100 Words
how we used Fry's word list to help our son learn to read
Although our youngest showed an interest in learning to read and write at around age four, it took another eight or so years before he was able to confidently and competently do so without help. These were years in which I, as a homeschooling mum, alternated between confident faith in his ability and sheer panic.
I tried many different techniques and strategies to improve his progress, and have written about them elsewhere, but one that stands out in my memory is using Fry’s 100 Words List.
I’m not sure where I came across the idea of teaching him to recognise and write the most commonly used words in our language but it made sense to us at the time. He’d already learned words he saw written frequently, like the names of family members, and could sight read words like LEGO, catalogue, Weetbix, and so on.
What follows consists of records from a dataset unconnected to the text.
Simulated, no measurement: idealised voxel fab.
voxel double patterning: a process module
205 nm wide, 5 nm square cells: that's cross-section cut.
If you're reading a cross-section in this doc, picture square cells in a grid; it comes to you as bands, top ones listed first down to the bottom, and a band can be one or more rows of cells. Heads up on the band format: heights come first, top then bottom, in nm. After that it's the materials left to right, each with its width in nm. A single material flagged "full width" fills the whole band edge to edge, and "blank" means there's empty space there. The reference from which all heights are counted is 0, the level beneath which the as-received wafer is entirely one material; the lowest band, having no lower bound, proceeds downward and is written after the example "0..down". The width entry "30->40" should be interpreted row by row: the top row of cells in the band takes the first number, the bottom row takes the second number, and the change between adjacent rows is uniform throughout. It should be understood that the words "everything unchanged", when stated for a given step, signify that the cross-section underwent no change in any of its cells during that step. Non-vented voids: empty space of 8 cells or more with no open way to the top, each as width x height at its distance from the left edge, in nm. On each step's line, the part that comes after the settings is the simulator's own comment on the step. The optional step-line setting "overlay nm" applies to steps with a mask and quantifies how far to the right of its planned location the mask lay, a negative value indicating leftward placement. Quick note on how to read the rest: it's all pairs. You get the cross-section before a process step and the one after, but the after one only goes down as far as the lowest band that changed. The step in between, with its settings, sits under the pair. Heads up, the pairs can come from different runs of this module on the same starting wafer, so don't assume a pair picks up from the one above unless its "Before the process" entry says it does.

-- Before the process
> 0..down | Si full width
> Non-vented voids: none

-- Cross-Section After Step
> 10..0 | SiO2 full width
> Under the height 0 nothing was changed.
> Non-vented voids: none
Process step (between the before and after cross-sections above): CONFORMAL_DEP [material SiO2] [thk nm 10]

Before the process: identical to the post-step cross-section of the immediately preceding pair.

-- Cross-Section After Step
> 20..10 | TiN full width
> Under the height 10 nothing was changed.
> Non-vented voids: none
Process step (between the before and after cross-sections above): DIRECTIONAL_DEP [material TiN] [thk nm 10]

What interested me was finding that these 100 words actually make up half of all reading and writing we do. Giving our son the ability to decode these seemed to spur his development along.
I’m not dismissing the fact that the timing may have been just perfect for him. Because I only came across this list when he was around ten years of age I have no idea how effective it might have been when he was five or six! I suspect though, given the many different approaches we’d already tried, it probably wouldn’t have helped much.
I used the 'look, read, cover, write and check' method, choosing five words from the list as a spelling list each week. Many of these words are not the best words to introduce phonetically and are generally learned much later, by sight. Often by the time a child has phonetic pronunciation and reading under way these words simply fall into place without any effort. Not so Thomas, who never got the hang of decoding words phonetically at all. He tended to use whatever methods came to hand at the time, usually asking for help.
I also introduced these words in a sentence format, putting them in a context that was meaningful to him.
Once he had mastered about 70% of this list, reading began to fall into place fairly rapidly. He found that being able to recognise all the words between the nouns and verbs helped enormously. Overall we spent about a year doing our spelling list.